U.S. stocks brushed aside their first wobble of the year and got back to setting records on Thursday. Energy stocks led after the price of oil touched its highest level since 2014.
The gains for indexes marked a return to calm, after a whiff of nervousness wafted through markets a day earlier as interest rates rose. After rates held steady on Thursday, the Standard & Poor’s 500 index marked its seventh gain in the last eight days.
The S&P 500 rose 19.33 points, or 0.7 percent, to a record 2,767.56. The Dow Jones industrial average rose 205.60 points, or 0.8 percent, to 25,574.73, the Nasdaq composite gained 58.21 points, or 0.8 percent, to 7,211.78 and the Russell 2000 index of small-cap stocks surged 26.99 points, or 1.7 percent, to 1,586.79.
Optimism about a strengthening global economy and growing corporate profits have helped propel markets even though stocks have become more expensive than they’ve historically been relative to earnings.
Rates retreated on Thursday after China’s foreign exchange regulator challenged a report that had helped drive up yields, which said China may slow or halt purchases of U.S. Treasuries. A U.S. government report on Thursday also showed that inflation was weaker on the wholesale level last month than economists expected.
The yield on the 10-year Treasury note dipped to 2.53 percent from 2.56 percent late Wednesday. It had climbed as high as 2.59 percent on Wednesday.
While a quick jump in rates could easily jolt markets out of the calm ride they’ve been on, investors say markets are prepared for a gradual rise.

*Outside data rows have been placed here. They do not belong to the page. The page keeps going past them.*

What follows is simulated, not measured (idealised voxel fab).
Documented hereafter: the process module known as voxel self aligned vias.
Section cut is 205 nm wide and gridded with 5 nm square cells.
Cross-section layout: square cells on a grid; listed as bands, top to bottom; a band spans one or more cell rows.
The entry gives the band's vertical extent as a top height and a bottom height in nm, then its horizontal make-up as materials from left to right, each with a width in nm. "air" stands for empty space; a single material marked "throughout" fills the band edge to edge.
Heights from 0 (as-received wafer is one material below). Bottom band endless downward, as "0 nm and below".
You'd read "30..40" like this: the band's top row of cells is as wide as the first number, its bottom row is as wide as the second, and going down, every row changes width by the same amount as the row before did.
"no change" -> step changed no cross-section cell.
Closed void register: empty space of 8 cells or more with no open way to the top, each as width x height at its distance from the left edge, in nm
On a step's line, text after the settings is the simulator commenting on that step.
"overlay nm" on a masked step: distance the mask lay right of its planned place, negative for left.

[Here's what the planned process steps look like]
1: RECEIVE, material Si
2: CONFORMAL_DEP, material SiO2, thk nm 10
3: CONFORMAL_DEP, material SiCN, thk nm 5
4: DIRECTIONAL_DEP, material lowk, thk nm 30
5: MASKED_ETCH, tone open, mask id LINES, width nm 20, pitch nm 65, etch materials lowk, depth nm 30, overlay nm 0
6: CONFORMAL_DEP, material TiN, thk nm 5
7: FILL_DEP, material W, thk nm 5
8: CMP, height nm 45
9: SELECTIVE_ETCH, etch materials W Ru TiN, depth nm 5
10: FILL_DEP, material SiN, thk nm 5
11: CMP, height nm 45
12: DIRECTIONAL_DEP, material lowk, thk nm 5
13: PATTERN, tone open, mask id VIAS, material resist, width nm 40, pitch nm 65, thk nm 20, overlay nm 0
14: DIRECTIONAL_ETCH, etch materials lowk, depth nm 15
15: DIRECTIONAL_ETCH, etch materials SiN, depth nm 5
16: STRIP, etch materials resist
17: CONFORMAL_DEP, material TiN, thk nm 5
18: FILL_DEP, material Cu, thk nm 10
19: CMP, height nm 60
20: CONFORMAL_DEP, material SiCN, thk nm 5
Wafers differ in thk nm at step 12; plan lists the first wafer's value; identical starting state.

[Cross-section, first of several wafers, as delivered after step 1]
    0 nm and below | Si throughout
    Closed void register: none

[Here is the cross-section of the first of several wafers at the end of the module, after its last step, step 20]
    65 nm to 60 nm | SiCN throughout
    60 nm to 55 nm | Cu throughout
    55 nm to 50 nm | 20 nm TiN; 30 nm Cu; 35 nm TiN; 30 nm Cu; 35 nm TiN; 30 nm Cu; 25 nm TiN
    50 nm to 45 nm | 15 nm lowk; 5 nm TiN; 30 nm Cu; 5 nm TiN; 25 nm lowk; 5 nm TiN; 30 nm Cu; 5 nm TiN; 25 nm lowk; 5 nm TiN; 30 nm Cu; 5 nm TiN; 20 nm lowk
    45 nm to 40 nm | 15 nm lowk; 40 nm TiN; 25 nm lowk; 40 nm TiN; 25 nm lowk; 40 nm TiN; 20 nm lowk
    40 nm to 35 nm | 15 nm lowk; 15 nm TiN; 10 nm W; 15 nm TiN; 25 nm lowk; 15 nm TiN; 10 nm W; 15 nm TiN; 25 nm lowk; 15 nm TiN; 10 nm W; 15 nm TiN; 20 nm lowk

Energy stocks were the day’s biggest stars after the price of oil touched its highest price in more than three years. Benchmark U.S. crude gained 23 cents to settle at $63.80 per barrel after earlier climbing as high as $64.77. Brent crude, the international standard, gained 6 cents to $69.26 per barrel.
That helped drive energy stocks in the S&P 500 to a 2 percent gain, the largest among the 11 sectors that make up the index. They’re at their highest level since the end of 2016.
Anadarko Petroleum had one of the biggest gains in the index after jumping $3.09, or 5.6 percent, to $58.50.
The stock market has repeatedly shrugged off concerns through its placid ride to records. Whether investors are worried about a pickup in rates in the future or about how stocks have become more expensive than usual, any dip for the market over the last year has been shallow and short.
Businesses will need to produce strong growth to justify gains their stocks have made, and expectations are also high CEOs will unveil encouraging profit forecasts for 2018 after Washington cut their income-tax rates.
In markets abroad, Japan’s Nikkei 225 fell 0.3 percent, South Korea’s Kospi retreated 0.5 percent and Hong Kong’s Hang Seng index edged 0.2 percent higher.
The dollar dipped to 111.09 Japanese yen from 111.35 late Wednesday. The euro rose to $1.2036 from $1.1957, and the British pound rose to $1.3536 from $1.3509.
In the commodities markets, gold gained $3.20 to settle at $1,322.50 per ounce, silver lost 7 cents to $16.97 per ounce and copper rose 2 cents to $3.23 per pound.
Natural gas rose 18 cents to settle at $3.08 per 1,000 cubic feet, heating oil was nearly flat at $2.08 per gallon and wholesale gasoline was steady at $1.84 per gallon.